Depth of a Huffman tree

Yes, you are correct that without any constraints the depth could indeed reach n-1 in the extremely unbalanced case where you effectively have a linked list.

However, the added constraint of "... the total length N of the unencoded message is bounded by a polynomial in the alphabet size n." implies that N=O(n^k). Therefore, the average frequency of each character is N/n=O(n^(k−1)). This implies that no character’s frequency is disproportionately large or small compared to the others. The frequencies are distributed more evenly, preventing extreme imbalances during the tree construction.

If we consider a binary tree, the height is logarithmic in the number of leaves if the tree is balanced. For a perfectly balanced tree, the height is O(log⁡ n).

While the Huffman tree with this constraint is not always perfectly balanced, the balanced nature of the merges due to the tend of evenly distributed frequencies ensures that the height is close to O(log⁡ n).

Your Lucas-like sequence is the answer to part (a) of that question, which is a clue that it might be useful in answering part (b).

The total length of a message with Lucas frequencies is two Lucas numbers up from the last frequency, minus one. So to get a depth d Huffman tree, the minimum message length is L_d+1 - 1. (Note that L₀=2, which is broken up into the initial {1,1}. That is why I said "Lucas-like" earlier. Then L₁=1, L₂=3.) For a message length N, we have that N ≥ L_d+1 - 1 to be able to get a depth d tree.
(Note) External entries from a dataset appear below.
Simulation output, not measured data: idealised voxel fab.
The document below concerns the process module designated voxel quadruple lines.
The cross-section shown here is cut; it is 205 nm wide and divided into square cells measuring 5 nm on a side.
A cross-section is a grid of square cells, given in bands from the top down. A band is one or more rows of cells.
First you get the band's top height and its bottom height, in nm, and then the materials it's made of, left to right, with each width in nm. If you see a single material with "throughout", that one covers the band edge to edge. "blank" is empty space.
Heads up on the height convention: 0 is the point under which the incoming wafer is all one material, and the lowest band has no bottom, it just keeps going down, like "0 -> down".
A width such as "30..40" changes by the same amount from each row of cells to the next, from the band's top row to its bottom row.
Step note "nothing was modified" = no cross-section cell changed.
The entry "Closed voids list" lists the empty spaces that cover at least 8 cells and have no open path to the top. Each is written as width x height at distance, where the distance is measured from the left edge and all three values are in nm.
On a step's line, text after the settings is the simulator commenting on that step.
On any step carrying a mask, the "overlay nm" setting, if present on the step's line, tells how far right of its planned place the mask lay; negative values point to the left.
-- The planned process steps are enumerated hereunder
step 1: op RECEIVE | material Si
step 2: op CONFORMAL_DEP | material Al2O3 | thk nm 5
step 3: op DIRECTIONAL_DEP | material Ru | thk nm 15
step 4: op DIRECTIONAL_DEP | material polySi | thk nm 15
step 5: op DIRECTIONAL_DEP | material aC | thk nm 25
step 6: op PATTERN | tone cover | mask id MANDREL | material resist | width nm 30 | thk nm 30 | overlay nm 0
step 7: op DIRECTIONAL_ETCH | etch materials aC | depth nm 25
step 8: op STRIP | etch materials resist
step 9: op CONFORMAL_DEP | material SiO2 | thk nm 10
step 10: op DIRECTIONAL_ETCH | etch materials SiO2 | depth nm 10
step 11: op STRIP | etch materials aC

The Lucas sequence (as well as the Fibonacci sequence) grows exponentially as φⁿ, where φ is the Golden ratio. In particular L_n > φ^n-1.

To get depth d, we have N > φ^d. So log(N) > d log(φ). p(n) ≥ N, where p is a polynomial, we'll say of degree k. So log(p(n)) > d log(φ). Using the highest power of p to get the order, we have d ≤ O(k log(n) / log(φ)), or simply d ≤ O(log(n)), since k and φ are constants independent of n. We know that d ≥ ⌈log(n)⌉, so d = O(log(n)).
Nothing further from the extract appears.